Below are a few quick photos showing an avionics stack that we made back in 2017 and which was destined for a Bell 206 simulator that required Night Vision training, hence the green backlighting and the red 7-segment digits.
The blank panel near the top of the unit was just a placeholder that we sent with the avionics stack until we'd made the EFIS units that would eventually be fitted. These are shown further down the post.
The above photo shows the unit with only the backlighting on, whilst below all of the individual radios have also been switched on.
The radios automatically pick up the correct information whenever they are turned on.
Below is the EFIS panel that would later replace the blank panel. The reason behind there being two separate EFIS units is that we built and supplied two separate avionics stacks.
Thursday, February 13, 2020
This dummy HF COMM Control Panel faceplate was made for a customer who didn't actually require an operational radio but wanted something that at least looked the part, and so this was what we came up with.
As much as we can, we like to make provisions so that dummy items can be made functional at some stage in the future if this is required. For this reason, it was constructed using the same measurements that we would use if building a working radio - although there's obviously no circuit board or display fitted to this example.
And because we don't know how it might be used in the future, we ensured that the paint is bleed-proof should backlighting ever be needed, and the three buttonheads are similarly constructed and can all be individually removed for re-use.

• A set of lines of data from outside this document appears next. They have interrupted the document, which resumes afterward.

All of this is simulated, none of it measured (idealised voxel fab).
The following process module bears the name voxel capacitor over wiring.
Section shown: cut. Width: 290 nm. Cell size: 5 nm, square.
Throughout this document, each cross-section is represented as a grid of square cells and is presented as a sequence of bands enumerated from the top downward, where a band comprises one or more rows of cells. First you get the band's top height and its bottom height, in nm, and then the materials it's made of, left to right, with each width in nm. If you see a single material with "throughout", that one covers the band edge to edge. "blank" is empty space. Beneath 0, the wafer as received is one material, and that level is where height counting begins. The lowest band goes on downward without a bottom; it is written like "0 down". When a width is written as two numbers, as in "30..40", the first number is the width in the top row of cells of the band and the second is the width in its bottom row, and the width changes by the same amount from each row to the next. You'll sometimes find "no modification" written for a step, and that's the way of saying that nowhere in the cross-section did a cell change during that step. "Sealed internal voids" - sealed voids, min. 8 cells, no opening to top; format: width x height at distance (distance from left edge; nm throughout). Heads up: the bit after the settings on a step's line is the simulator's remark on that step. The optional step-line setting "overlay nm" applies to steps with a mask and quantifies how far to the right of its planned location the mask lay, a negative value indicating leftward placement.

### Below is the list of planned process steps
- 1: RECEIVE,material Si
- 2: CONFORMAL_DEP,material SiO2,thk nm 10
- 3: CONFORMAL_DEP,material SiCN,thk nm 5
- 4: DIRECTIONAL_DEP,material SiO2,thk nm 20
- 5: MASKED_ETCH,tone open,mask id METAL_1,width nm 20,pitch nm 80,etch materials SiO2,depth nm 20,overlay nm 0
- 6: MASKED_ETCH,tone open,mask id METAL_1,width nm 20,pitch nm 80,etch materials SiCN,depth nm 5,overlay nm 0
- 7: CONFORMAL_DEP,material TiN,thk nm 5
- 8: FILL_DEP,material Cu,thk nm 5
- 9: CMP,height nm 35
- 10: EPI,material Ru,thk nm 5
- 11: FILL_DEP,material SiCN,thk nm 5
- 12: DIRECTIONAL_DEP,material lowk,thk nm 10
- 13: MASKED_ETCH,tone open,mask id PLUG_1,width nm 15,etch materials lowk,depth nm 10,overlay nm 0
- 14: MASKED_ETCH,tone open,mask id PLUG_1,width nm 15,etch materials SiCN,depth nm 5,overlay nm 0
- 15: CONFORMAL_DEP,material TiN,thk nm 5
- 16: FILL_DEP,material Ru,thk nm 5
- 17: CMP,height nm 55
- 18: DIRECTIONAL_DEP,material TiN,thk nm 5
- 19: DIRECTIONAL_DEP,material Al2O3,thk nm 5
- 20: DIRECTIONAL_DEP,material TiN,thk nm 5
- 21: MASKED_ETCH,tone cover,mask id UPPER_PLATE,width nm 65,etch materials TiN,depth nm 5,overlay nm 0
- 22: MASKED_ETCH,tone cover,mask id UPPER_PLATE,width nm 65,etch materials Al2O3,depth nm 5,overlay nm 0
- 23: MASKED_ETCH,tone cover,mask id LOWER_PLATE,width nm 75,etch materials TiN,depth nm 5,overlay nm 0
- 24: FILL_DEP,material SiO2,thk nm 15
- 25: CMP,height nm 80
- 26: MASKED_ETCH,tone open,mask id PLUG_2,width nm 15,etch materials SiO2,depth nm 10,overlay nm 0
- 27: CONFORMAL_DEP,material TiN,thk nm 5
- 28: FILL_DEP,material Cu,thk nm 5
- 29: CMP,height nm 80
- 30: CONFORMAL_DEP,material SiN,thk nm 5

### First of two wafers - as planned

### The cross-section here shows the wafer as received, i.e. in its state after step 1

We've previously found that dummy items are just as susceptible to people trying to operate them as functional parts, so we made sure to fit some encoders behind the two knobs - this means that they can be freely turned without causing any physical damage. Dummy buttons are also likely to be pressed, meaning that it's a good idea to secure them in place to prevent frustrated pilots from pushing them through the panel in their efforts to force some reaction!
This particular radio was destined for a Cessna Citation simulator, but we've also seen photos of them being used in TBM-900's, which happens to be the next product range that we're currently working on ...
Tuesday, December 24, 2019
A few months ago we had a request for a custom annunciator panel that was to be based around the standard King Air Glareshield Annunciators that we sell. The basic aspect of the panel is determined by the footprint of the LED circuit board, although we altered the shape of the unit to suit our customer's need. We also removed the dimming potentiometer from the left-hand side of the panel.
Each annunciator is a completely separate piece and can be easily removed from the rear of panel and replaced with a new/different legend at a later stage if required.
As a comparison, below is a photo of our standard King Air Glareshield Annunciator Panel, with the LEDs powered.
Four different LED colours were used in the custom panel (red, yellow, blue, and cool white), and although it's not shown very well in the photos below, the blue was actually a nice deep colour and not quite as 'washed out' as it appears here.
Prior to manufacturing the actual panel, we also provided several previews of what it would eventually look like. This allowed us to alter a couple of details, such as the wording of FUEL CROSSFEED, which was changed to the more aesthetically-pleasing FUEL X FEED.
These previews also allowed us to show how the panel could be mounted, and we could also provide the exact dimensions of the cut-out required and the placement of the mounting holes.
Monday, December 16, 2019
This is a Trim & Emergency Gear Release Panel that's destined for a Cessna Citation Mustang simulator.
The Aileron Trim Knob can be rotated to momentarily activate either L Wing Down or R Wing Down via a centre-spring mechansim and a couple of microswitches. You can see this being operated in the following short video clip ...
As seen in the clip above, unlike the real aircraft, the split switch for the Rudder Trim is only designed to 'look' like two separate switches; it's actually mounted on the same centre-biased switch.
As with the majority of our panels, it's fully backlit. The lighting on this particular panel is being run on 12V.
The following photos are of the Emergency Gear Release Pull Lever that the two arrows refer to on the lower portion of the panel itself.
The handle has been fitted to pull on/pull off switch, to allow some functionality.
And here's one of the images that we used as a reference for the design of the panel ...
Tuesday, December 03, 2019
This is the central section of a King Air B200 Main Instrument Panel that we supplied to a customer a year or so ago, complete with six of our dual radios, operational altitude alert, and an RNS530 unit.
Below is a better shot of the backlighting whilst the panel was still in the process of being populated ...
As with most of the parts that we supply, we fitted all of the hardware to the panel prior to sending it. This allows us to verify that everything fits correctly, and it also hopefully means that the installation once delivered will be a little more straight-forward.